This is the same whether it’s a bridging loan or any sort of mortgage. Most standard mortgage lenders want the first charge on your property.
You’ve probably heard of property deeds, and these are all held at the Land Registry electronically these days. Let’s say you got a mortgage with NatWest. On your deeds it will be recorded that NatWest has a charge over the property, and it just means you owe them money.
Mortgage lenders and standard bridging lenders ideally want the first charge – it means that the property can’t be sold without paying off that charge. A second charge is similar, but it’s about the order of importance. Let’s say NatWest has first charge, and then you want to borrow a bit more money from a second lender, secured on your property as well. They’re going to take the second charge.

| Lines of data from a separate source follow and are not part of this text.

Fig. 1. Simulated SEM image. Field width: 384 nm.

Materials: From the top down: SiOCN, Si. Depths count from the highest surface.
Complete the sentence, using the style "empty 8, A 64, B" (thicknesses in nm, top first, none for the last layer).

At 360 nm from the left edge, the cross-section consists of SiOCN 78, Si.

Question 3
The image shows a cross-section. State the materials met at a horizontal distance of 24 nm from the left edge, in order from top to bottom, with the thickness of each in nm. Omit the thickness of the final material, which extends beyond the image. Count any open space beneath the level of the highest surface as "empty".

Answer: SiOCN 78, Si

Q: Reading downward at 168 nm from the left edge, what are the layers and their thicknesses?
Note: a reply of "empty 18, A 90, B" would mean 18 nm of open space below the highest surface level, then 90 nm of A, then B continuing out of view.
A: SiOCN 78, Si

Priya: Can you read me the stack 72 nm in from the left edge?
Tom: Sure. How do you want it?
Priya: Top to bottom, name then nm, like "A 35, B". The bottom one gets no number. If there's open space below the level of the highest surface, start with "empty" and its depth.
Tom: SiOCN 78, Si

The interest rate is normally higher on a second charge because there’s a bigger risk for the lender. If you sell your property, NatWest is going to get paid off first, and then the second charge will get paid after that. If there’s not enough equity, the second charge lender might not get all their money back.
We can take a bridging loan as a second charge, but it’s obviously cheaper to do it as a first charge. If we’re spreading it across more than one property, then it could be a combination. It might have first charge on one property and second charge on another. Generally, we would try and get as much as we can on the first charge if possible.
How long does it take to arrange a bridging loan?
If it’s a fairly straightforward deal it can be done very quickly. You could go from the application to money released in a month. It depends on the lender and how many questions they ask.
Some lenders ask more questions than others. It also depends if they want valuations. If there’s plenty of equity and the property is not high value, they might be able to do a desktop valuation or an auto-valuation, which will help speed things along. It can be much quicker than a normal mortgage as long as everything lines up neatly.
What if I have bad credit? How does this affect getting a bridging loan?
It’s similar to a standard mortgage. The lender wants to know that you’re a safe bet to lend their money to. They want to know that you’re going to pay it back.
But because you don’t need to make monthly payments, and I’ll explain why in a minute, it’s more flexible for people with bad credit. Most people don’t pay monthly with a bridging loan – they tend to let the interest accumulate.
If you’ve got serious credit issues, we might struggle in the same way as we do a normal mortgage. We also need to think about the exit strategy. If your exit is refinancing, we need to be certain we can get the finance. So, it can be more flexible, but there are limits.
What do bridging loans cost?
The interest on a bridging loan works quite differently from a normal mortgage. With a normal mortgage, you pay an annual interest rate of, for example, 5%. The lender works out what your annual interest would be on your loan, and you pay that daily.
With a bridging loan, that interest rate is monthly. At the moment [podcast recorded in October 2023] you might pay between 0.6% and 1% per month. Those rates sound really low – but per month, that’s quite hefty interest, and that’s why a bridging loan is a backup option. If you can get a normal mortgage, that’s always going to be more cost-effective.
You don’t need to pay the bridging loan interest each month – you tend to let it roll-up or accumulate. At the start of your bridging loan, the lender will work out how much interest you’re going to pay, assuming you keep the loan for 12 months.
The lender might say that the interest will be £24,000 over 12 months – that’s added to the loan. If you pay the bridging loan off after three months, you’ve only accumulated three lots of £2,000 a month – so it will cost you less than keeping it for 12 months. After the first month, there won’t be any early repayment charges or fees or penalties to repay your bridging loan early.
With a bridging loan, six months is the key because at that point it’s then easy to get a mortgage. If it’s within six months it’s harder to get a remortgage for various reasons – lenders don’t like it. But if you’ve only got the bridging loan for six months you’re only going to pay half the total interest.
How do you apply for a bridging loan?
We do all that for you. We’ll see what your options are and whether we can get a standard mortgage, or whether it’s a bridging loan or development finance that you need. We’ll take that information and go to different lenders.
All lenders like to do different things – some are better on commercial, some are best for investment properties etc. and they all work in slightly different ways. We explain our recommendation and do the application. We’ll ask you for some paperwork – ID, proof of income, bank statements etc.
Income is probably less important for a bridging loan, but we may need to factor it in for the exit strategy. We’ll liaise with the lender to make it as seamless and hopefully as easy as possible for you.
What are the alternatives to a bridging loan?
You usually need a bridging loan for a specific reason. I’ll always see if we can get a standard mortgage first, but generally speaking there isn’t really an alternative to bridging unless you can fund your project in cash. But you wouldn’t be listening to this podcast if you had a load of cash!